Nothing here, nothing to fear…

The text below is reprinted with permission – all rights reserved

 


 

Simon Morrissey, ‘Nothing here, nothing to fear – the work of Graham Gussin & Mark Dean’, Contemporary Visual Arts, Issue 25, 1999

… It is the conflict between our desire to discover greater meaning and our realisation of the mechanical way in which much of our experience is constructed that underpins the work of Mark Dean. Dean also works by culling information from previously existing cultural material- from films, popular music and literature. Again, the interrelation, translation and mutation of sound and image is used to induce particular psychological moods. Rather than continually frustrating the climactic moment as Gussin often does, however, Dean’s work takes these very moments – which frequently reference fear, powerlessness and revulsion – and distends them, at once defeating their effect and multiplying it. The artist, who abandoned making art in favour of electronic music for a considerable period after completing his education, uses his specific knowledge of the mechanics of sound manipulation to structure his work at its most fundamental level. This is indicated in the often lengthy, quasi-mathematical titles of his pieces.

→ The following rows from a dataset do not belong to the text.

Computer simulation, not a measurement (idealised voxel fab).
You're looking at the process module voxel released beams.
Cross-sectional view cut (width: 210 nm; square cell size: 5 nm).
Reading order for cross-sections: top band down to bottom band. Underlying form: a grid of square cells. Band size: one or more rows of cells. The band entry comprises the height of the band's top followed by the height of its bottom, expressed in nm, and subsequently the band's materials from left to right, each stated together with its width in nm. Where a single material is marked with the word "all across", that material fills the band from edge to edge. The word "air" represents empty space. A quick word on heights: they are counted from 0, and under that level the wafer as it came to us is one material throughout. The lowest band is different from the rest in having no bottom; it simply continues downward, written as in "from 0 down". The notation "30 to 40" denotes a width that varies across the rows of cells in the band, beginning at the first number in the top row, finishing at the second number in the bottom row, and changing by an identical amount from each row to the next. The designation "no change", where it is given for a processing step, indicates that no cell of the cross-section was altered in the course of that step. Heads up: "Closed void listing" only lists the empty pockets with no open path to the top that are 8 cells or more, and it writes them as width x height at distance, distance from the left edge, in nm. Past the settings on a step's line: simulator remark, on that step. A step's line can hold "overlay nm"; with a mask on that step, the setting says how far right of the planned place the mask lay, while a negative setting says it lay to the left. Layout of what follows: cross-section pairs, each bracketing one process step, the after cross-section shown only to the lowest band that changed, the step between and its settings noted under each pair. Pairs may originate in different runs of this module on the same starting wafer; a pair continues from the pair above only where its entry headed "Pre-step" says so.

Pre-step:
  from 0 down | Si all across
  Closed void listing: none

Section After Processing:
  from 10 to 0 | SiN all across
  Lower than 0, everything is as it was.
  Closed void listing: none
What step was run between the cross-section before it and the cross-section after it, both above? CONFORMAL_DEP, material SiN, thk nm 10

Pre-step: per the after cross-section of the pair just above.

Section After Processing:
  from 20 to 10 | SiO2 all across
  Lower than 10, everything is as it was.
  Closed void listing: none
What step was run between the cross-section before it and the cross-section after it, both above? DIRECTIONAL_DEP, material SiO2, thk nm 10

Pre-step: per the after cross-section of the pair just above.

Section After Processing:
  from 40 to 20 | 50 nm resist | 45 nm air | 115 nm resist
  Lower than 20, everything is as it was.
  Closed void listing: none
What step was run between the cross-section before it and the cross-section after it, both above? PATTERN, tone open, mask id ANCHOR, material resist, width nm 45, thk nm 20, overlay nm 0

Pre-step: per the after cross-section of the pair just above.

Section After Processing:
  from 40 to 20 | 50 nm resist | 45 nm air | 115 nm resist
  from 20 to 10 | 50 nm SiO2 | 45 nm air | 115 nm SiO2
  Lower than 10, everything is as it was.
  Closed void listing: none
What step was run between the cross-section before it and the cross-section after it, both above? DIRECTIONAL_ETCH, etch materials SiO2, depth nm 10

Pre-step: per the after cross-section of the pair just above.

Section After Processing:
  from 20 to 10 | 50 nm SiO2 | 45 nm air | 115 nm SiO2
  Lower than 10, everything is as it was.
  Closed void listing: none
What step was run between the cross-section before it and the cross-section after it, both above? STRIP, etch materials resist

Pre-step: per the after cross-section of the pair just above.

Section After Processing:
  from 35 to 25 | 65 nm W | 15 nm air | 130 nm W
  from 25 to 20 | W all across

In Goin’ Back (The Birds/The Byrds x 32+1), 1997, Dean combines the moment when Tippi Hedren wakes up to relive the horror of being attacked by the birds in Hitchcock’s classic film with two lines from the song Goin’ Back by legendary sixties American group The Byrds: ‘1 think I’m goin’ back, to the things I knew so well in my youth. I think I’m returning to those days when I was young enough to know the truth’. The momentary film clip is slowed down to last the same amount of time as the sample of music, and then both are played backwards and forwards – one bar forward, one bar back, two bars forward, two bars back – until they have progressed through the full thirty-two bars of music. The work casts a strange, new, hypnotic calm over Hedren’s moment of horror through its languid, repetitive structure but simultaneously exaggerates and extends each moment of her enactment of fear, the song lyrics working to stress that it is something that resides deep within us on an almost primal level.

By contrast, Dean’s earlier work Nothing to Fear (The American Friend +- 12), 1995, leaves unchanged the image of Dennis Hopper repeating to himself the phrase ‘there’s nothing to fear but fear itself’, but the sound oscillates up and then down the octave scale by twelve tones. The musical progression propels the work to near farcical limits as Hopper’s voice increases to a cartoonish pitch then descends to a guttural depth, but somehow this only increases the work’s peculiar, heightened tension. The opposing moods in these works are not so much designed as by-products of the formulas from which they were made. Dean’s techniques are in many ways more mechanistic than Gussin’s, yet this seems to be in directly inverse proportion to how explicitly his work attempts to scrutinise our desire to discover some deeper meaning.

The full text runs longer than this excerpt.